A Cold Frame for Spring Seed Starting
One of the best uses of a cold frame is getting a head start on spring planting. In Zone 7a, your last frost date is around mid-April. With a cold frame, you can start seeds in late February and transplant them into the garden by early May.
Here is the basic approach:
Prepare the soil. In early February, loosen the soil inside the frame and add compost. The bed should be well-draining and nutrient-rich.
Sow seeds. Direct sow seeds into the frame according to the seed packet directions. For tomatoes and peppers, start seeds in trays filled with seed-starting mix, then set the trays inside the frame once they sprout.
Ventilate. As soon as seedlings emerge, crack the lid during the day to keep them from getting leggy. Close it at night. Gradually increase ventilation over the course of two weeks until the lid is fully open during the day. This hardening-off process prepares the seedlings for life outside.
Transplant. When the seedlings have four to six true leaves and the danger of hard frost has passed, plant them in the main garden. The cold-frame-started plants will typically be two to three weeks ahead of their neighbors.

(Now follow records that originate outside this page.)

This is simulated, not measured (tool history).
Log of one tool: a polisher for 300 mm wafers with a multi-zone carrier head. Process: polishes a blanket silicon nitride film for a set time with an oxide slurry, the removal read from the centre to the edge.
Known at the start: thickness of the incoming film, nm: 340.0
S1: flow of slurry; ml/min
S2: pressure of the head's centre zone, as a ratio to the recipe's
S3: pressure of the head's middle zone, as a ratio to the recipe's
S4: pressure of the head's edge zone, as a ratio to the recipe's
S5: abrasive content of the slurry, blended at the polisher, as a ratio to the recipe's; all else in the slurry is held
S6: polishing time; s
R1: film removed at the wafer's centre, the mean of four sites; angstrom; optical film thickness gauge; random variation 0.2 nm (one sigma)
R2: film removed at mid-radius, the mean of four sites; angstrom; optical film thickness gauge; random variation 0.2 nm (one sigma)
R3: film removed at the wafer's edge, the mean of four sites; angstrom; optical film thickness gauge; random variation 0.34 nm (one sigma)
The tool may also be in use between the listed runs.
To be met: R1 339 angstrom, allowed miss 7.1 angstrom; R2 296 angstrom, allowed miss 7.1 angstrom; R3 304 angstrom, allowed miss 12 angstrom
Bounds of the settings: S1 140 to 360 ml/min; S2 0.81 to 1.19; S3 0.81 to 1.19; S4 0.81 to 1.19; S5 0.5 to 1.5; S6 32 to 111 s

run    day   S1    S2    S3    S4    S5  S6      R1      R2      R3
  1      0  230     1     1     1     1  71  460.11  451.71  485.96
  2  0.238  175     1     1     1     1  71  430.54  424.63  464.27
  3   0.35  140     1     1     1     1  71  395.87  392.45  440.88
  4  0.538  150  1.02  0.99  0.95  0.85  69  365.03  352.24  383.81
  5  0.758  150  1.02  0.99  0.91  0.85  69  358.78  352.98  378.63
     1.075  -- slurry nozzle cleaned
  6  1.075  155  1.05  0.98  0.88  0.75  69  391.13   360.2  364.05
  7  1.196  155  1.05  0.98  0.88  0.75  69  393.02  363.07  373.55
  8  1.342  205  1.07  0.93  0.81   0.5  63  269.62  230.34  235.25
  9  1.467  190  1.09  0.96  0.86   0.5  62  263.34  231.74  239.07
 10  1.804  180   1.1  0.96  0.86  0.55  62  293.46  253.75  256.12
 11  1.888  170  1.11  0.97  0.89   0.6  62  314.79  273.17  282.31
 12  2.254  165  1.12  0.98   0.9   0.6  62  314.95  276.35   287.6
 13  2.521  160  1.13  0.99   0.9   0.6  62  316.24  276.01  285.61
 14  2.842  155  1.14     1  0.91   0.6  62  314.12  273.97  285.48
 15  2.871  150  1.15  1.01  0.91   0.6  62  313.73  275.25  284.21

Winter Hardening with Row Covers
If you are in a particularly cold year and expect temperatures to drop below zero, a cold frame alone may not be enough. In that case, combine it with a row cover inside the frame. Drape a lightweight floating row cover (Agribon 15 or similar) over the plants inside the frame before closing the lid. This adds an extra layer of frost protection that can handle temperatures down to about five degrees Fahrenheit.
This is not something you need to plan for every winter. But in years like 2010, when the Louisville area saw temperatures well below zero for several days, having that extra layer saved the winter lettuce crop when everything else froze.
Final Thoughts
A cold frame costs very little, takes a couple of hours to build, and gives you food in a season when most gardeners go hungry. In Zone 7a, it turns four dead months into growing months. That is the kind of return on investment that most tools in your shed can only dream of.
Build it simple. Plant the right crops. Vent on sunny days. Cover on cold nights. You will be surprised at how much you can grow in a space the size of a small patio.